(Adds quotes from economist, Ford manager; adds byline)
By Jason Lange
MEXICO CITY, Nov 11 (Reuters) - Mexican industrial output shrunk in September at the slowest annual rate since late last year, a fresh sign that Mexico’s economy is recovering from a deep recession.
Output MXIPY=ECI dropped 5.7 percent compared with September 2009, the national statistics agency said on Wednesday. That was more moderate than the 6.5 percent decline forecast by analysts.
Mexico’s economy nosedived early in the year as the U.S. recession choked off demand for cars, refrigerators and other goods made south of the border.
However, the rate of decline has been easing in recent months. In further evidence of a rebound, industrial output MXIP=ECI edged up 0.15 percent in September from August.
“This suggests that the second half of the year is likely to show an improvement compared to the horrible first half,” said Bertrand Delgado, en economist at RGE Monitor in New York.
Orders from the United States have risen slightly in the last few months for the turnstiles and other security goods made at Mexican firm CIDET’s factory just north of the capital, though sales are still below where they were this time last year.

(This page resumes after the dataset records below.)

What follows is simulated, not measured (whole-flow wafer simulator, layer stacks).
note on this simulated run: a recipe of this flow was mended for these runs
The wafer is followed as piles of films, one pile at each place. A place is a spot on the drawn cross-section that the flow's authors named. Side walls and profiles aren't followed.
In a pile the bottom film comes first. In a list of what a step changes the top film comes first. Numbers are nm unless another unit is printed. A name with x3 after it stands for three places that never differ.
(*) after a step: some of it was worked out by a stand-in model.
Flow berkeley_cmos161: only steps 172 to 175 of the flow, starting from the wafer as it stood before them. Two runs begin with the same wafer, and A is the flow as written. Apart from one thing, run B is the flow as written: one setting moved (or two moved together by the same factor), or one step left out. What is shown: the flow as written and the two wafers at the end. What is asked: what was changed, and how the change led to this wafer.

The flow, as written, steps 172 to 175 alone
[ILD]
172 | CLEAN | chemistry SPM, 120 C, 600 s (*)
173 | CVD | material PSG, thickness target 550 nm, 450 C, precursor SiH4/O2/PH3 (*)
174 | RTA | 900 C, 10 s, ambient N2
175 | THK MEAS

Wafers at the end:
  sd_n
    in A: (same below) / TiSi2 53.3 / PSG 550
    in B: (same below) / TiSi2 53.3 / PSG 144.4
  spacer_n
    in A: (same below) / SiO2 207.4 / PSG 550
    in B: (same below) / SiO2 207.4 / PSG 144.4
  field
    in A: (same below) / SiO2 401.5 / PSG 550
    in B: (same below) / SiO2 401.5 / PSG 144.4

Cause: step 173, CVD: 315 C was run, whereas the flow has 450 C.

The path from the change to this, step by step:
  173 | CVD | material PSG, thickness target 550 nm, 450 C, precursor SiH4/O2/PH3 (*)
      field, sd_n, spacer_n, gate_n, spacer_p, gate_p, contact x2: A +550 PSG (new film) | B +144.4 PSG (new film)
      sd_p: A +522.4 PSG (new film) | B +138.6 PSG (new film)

“We don’t have any new clients, but our regulars have made slightly bigger orders recently,” said Agustin Alfonseca, who is in charge of distribution at CIDET.
Mexico’s economy entered recession in mid-2008 as the factory slowdown fueled an upward spike in unemployment that led Mexico’s consumers to cut back on retail purchases.
After several months of double-digit declines earlier in the year, September’s fall in industrial output was the most moderate since November 2008.
Mexico’s economy is expected to contract 7.2 percent in 2009, according to a recent central bank poll of economists. That would mark the country’s steepest economic contraction since 1932.
The central bank thinks Mexico climbed out of recession in the third quarter on higher U.S. demand for exports. The bank forecasts growth of about 3 percent in the July-September period from the previous quarter.
Economists, however, think some of that growth was likely derived from a surge in the auto industry after the U.S. government gave Americans cash incentives to buy new cars. Some of the gains in sales registered in recent months could lead to lower demand from U.S. consumers later in the year, they say.
Mexico is one of the world’s leading car manufacturers and its auto output has risen for four straight months through October, though production remains well below last year’s levels.
George Pipas, sales analysis manager for Ford Motor Co (F.N) in Dearborn, Michigan, said output at the U.S. automaker’s Mexican plants appears to have turned a corner, though a sustained rebound will need healthy U.S. consumer spending.
“We expect to see a modest recovery,” he said. “But heck, it depends on the U.S. economy.”
Ford, nonetheless, is still investing in Mexico. The company plans to open a diesel engine plant next week in the northern Mexican state of Chihuahua.
In a separate report, the statistics agency said Mexico’s gross fixed investment, a measure of spending on machinery, equipment and construction, slid 11.2 percent in August from the year-ago period.